It was 1912 when MAE WEST got her first major vaudeville break: a spot on the bill at Hammerstein's Victoria in mid-May. At last the scintillating singing comedienne could demonstrate that she was in a league with the top-tiered headliners often billed at "The Corner" such as Eva Tanguay, Sophie Tucker, Fanny Brice, Nora Bayes, and other notables.
• • Mae was close to her 19th birthday when she was invited back by Oscar Hammerstein for a weeklong booking that began in the month of August — — on 6 August 1912. She shared the stagebill with several acts — — including Fields and Carroll.
• • It was then that Mae West heard Fields and Carroll perform their jaunty rag "On the Mississippi" — — about 99 years ago on the corner of Seventh Avenue and 42nd Street. Then "Mae West and Her Boys" sang a few rags and played the bones, minstrel style. Variety slammed their routine, suggesting she return to burlesque since she lacked the refinement necessary for top-drawer vaudeville. Instead Mae once again became a solo act, purchased new material, and kept on trouping.
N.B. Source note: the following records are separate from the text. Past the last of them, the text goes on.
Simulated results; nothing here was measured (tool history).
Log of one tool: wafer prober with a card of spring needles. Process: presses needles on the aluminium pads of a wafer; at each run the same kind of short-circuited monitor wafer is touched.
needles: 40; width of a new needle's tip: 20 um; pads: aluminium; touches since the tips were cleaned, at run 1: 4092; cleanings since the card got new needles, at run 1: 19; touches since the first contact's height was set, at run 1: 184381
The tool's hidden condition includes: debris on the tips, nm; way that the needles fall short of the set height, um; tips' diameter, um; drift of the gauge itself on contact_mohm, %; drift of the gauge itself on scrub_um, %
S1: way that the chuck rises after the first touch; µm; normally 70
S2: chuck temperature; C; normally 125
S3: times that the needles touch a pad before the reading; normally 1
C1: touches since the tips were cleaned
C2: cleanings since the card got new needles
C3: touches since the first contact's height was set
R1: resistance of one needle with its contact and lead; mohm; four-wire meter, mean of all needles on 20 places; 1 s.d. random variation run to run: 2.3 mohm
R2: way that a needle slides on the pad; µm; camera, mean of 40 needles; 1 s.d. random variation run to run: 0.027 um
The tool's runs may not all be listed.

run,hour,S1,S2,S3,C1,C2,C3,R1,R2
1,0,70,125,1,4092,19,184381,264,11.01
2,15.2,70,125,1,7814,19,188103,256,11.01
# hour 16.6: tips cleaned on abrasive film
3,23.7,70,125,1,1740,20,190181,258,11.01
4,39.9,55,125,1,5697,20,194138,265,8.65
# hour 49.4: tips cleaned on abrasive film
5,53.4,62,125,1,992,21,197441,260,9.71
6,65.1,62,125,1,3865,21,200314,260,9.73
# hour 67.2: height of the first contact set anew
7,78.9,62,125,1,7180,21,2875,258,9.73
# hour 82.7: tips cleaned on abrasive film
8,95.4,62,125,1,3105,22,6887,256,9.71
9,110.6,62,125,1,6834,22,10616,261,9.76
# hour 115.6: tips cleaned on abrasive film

• • Half of the team was a man five years older than Mae. Arthur Fields was also born in the month August — — on 6 August 1888 — — and he hailed from Philadelphia, where he started out in life as Abe Finkelstein. For years he toured with Harry Carroll. Scrappy little Arthur Fields was merely 11 years old when he turned pro, booking singing engagements in Utica, New York and then branching out to Coney Island. Around 1908 the ambitious baritone toured with Guy Brother's Minstrel Show, and helped assemble a vaudeville novelty "Weston, Fields, and Carroll." Four years later, the partnership had been paired down to Fields and Carroll. Arthur Fields had his first hit as a songwriter with "On the Mississippi" (1912); he had composed this ragtime music with Harry Carroll, but Ballard MacDonald supplied the lyrics.
• • When his wife's health necessitated a move from New York to Florida, the couple relocated to the sunbelt and settled in Hollywood in 1946. The tireless entertainer snagged his own radio gig over WKAT, Miami: "The Arthur Fields Program."
• • Sadly, in March 1953, he had a stroke and went under the care of the Littlefield Convalescent Home in Largo, Florida. Most unfortunately, the institution had a fire, which ended his life on 29 March 1953. He was 64 years old.
• • Mae West & Eugene O'Neill: Off-beat Links • •
• • The Edwin Forrest Theatre was renamed the Coronet when it was refurbished and reopened in December 1945. A few years later, this playhouse hosted the revival of Mae West's enormously successful Bowery classic. "Diamond Lil" met her public at the Coronet beginning on 5 February 1949.
• • Eventually, the Coronet became the Eugene O'Neill Theatre on 19 November 1959.
• • Eugene O'Neill was born in New York, NY on 16 October 1888 and introduced to the theatre world via the Provincetown Playhouse during the 1920s. The Pulitzer-winning "Beyond the Horizon" [published in 1920] was O'Neill's first important play.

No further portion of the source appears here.